Middle East
EU bans Iranian oil; Iran again threatens to close Hormuz: Tensions between Europe and Iran keep ratcheting up, with Iran this week again threatening to close the Strait of Hormuz in response to a Western oil embargo. On Monday, European Union foreign ministers agreed to place a ban on Iranian oil imports in an effort to stop Tehran’s nuclear program. European nations will immediately cease signing new oil contracts, with states having the option of honoring current contracts through to July 1. This will affect some 18 percent of Iran’s oil exports. The EU also froze the assets of Iran’s central bank, and put sanctions on its state-owned Bank Tejarat, the country’s third-largest bank. Iran reacted defiantly, with Intelligence Minister Heydar Moslehi telling the official irna news agency on Tuesday: “The West’s ineffective sanctions against the Islamic state are not a threat to us.” Emad Hosseini, spokesman for parliament’s energy committee, said that Iran retained its threat to shut the Persian Gulf to shipping. Mohammad Ismail Kowsari, deputy head of Iran’s committee on national security, said Monday the Hormuz Strait “would definitely be closed if the sale of Iranian oil is violated in any way.” The Associated Press writes: “The escalating confrontation is fraught with risks—of rising energy prices, global financial instability, and potential military activity to keep the strait open” (January 23).
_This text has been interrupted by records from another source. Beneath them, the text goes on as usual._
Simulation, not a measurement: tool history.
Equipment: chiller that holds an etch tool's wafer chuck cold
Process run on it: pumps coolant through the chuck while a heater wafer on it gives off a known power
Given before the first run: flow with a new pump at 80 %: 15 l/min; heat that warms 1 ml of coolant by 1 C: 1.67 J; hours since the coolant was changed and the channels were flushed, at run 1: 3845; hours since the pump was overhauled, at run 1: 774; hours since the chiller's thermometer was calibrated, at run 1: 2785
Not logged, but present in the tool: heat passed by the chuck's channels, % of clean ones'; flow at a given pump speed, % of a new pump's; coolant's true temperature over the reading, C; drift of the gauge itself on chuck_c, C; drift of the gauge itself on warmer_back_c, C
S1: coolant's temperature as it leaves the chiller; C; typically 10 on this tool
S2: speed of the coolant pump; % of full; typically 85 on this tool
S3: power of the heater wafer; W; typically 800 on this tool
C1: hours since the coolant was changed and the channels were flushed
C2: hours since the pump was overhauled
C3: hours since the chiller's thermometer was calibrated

Final results of Egypt’s election are in: Islamists have won nearly three quarters of the seats in the lower house of parliament, according to official figures released last Saturday. The Muslim Brotherhood’s Freedom and Justice Party won 47 percent of seats, and the ultraconservative Salafist al-Nour Party took 25 percent. This will give these parties a dominant role in drafting Egypt’s new constitution, which will be written by a body appointed by parliament. No women were elected to parliament, though the ruling military council, which has appointed the final 10 members of the 508-seat chamber, has selected three women. When parliament convened for the first time on Monday, Muslim Brotherhood member Saad al-Katatni was elected as speaker of parliament. Islamists also succeeded in adding Islamic religious references to the oath of office. A presidential election is scheduled to be held before the end of June, when the country’s military leaders are due to step down.
Anti-Semitism surges in wake of “Arab Spring”: Democratic freedom has led to an explosion of anti-Semitic sentiment in the newly liberated nations in the Middle East whose dictatorships have been toppled in the past year. That was the conclusion of a report released on Sunday by Tel Aviv University’s Kantor Center for the Study of Contemporary European Jewry. “[While] the popular uprisings in the Arab world do not represent a general change in attitude towards Israel, Zionism and the Jews, it seems the anti-Semitic discourse and incitement have become more extreme and violent,” the report said. “Charges of an international Jewish conspiracy have been a central motif in the anti-Semitic propaganda that has accompanied the Arab Spring uprisings.”